Nassau, Bahamas — Attorney General Allyson Maynard-Gibson on Monday assured that she and her team are serious in their handling of the claim that a foreign company bribed a Bahamian official in relation to a lucrative Bahamas Electricity Corporation (BEC) contract over a decade ago.
But Maynard-Gibson declined to say whether US authorities have turned over any information on the matter as yet.
“Serious allegations have been made and I want to make it very clear that the Office of the Attorney General is taking the matter seriously. It is receiving full and responsible attention from the Office of the Attorney General,” she said, adding that her office is committed to following the right process so as not to prejudice the matter.
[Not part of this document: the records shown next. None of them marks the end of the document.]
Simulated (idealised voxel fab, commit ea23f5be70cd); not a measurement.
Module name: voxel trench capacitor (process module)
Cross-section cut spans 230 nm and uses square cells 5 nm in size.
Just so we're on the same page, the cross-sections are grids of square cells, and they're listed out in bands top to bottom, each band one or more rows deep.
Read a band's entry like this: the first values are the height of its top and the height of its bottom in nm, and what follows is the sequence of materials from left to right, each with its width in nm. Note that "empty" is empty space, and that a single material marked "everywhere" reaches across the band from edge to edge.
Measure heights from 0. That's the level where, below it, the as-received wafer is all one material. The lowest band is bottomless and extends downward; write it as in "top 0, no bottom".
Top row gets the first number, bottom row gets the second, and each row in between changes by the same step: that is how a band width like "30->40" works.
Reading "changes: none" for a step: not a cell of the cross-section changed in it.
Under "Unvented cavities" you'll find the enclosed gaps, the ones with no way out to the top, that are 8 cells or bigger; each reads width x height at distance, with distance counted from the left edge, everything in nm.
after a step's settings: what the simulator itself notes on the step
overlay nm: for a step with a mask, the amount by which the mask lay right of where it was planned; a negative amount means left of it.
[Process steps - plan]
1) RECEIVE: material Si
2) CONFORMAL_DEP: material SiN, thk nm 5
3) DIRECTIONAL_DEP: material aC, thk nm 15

The attorney general told The Nassau Guardian, “My top team leaders have advised me and continue to advise me and a request has been made to the US pursuant to our Mutual Legal Assistance Treaty (MLAT).
“It’s not usual that we discuss the content of that request or the outcome of those requests, and so I would not wish to do so.
“I will say that I’m satisfied that my team will responsibly evaluate all information received and advise the attorney general, after which appropriate action will be taken.”
On December 22, the US Justice Department reported that French power company Alstom SA had agreed to pay $772 million to resolve allegations that it bribed high-ranking foreign government officials for lucrative projects.
Federal prosecutors said Alstom falsified its records and paid tens of millions of dollars in bribes for help in obtaining more than $4 billion in projects in countries including Indonesia, Saudi Arabia, Egypt and The Bahamas.
Since then, many Bahamians have been waiting to learn more information on the matter, including the name of the alleged bribe taker.
In a communication in the House of Assembly on May 14, 2003, then Minister of Public Works Bradley Roberts said that in 2000, the board of directors of BEC selected the South Korean company Hanjung for a BEC contract.
The Ingraham Cabinet, however, rejected that recommendation and went with Alstom instead.
It is still unclear why.
Former Prime Minister Hubert Ingraham has said the matter of the alleged bribery should be turned over to the police.
When she spoke to The Nassau Guardian on Monday, the attorney general did not say what the likely outcome of the matter will be, nor give a timeframe for information to be turned over.
“The process is ongoing,” she reiterated.
“In relation to MLAT process, the information is requested and it is usual for the information to be given.”
Maynard-Gibson said her office will get the information then analyze it, but she did not want to presuppose anything.
“I will receive the advice of my team and the appropriate action will be taken when all options have been considered,” she said.
“I want to reiterate that serious allegations have been made that impact the reputation of The Bahamas and all of us as right-thinking persons are concerned about these allegations.”
A high-ranking government source said the Christie administration wants to be careful not to botch the matter, which continues to receive widespread attention.
It is also being watched internationally.
Executives and government personnel in the US, the UK and Poland have already been charged in connection with the plea bargain signed by Alstom.
However, there is widespread skepticism locally about whether anyone will be charged in The Bahamas in relation to the alleged bribery.
Allegedly, Alstom paid the bribe taker more than $300,000.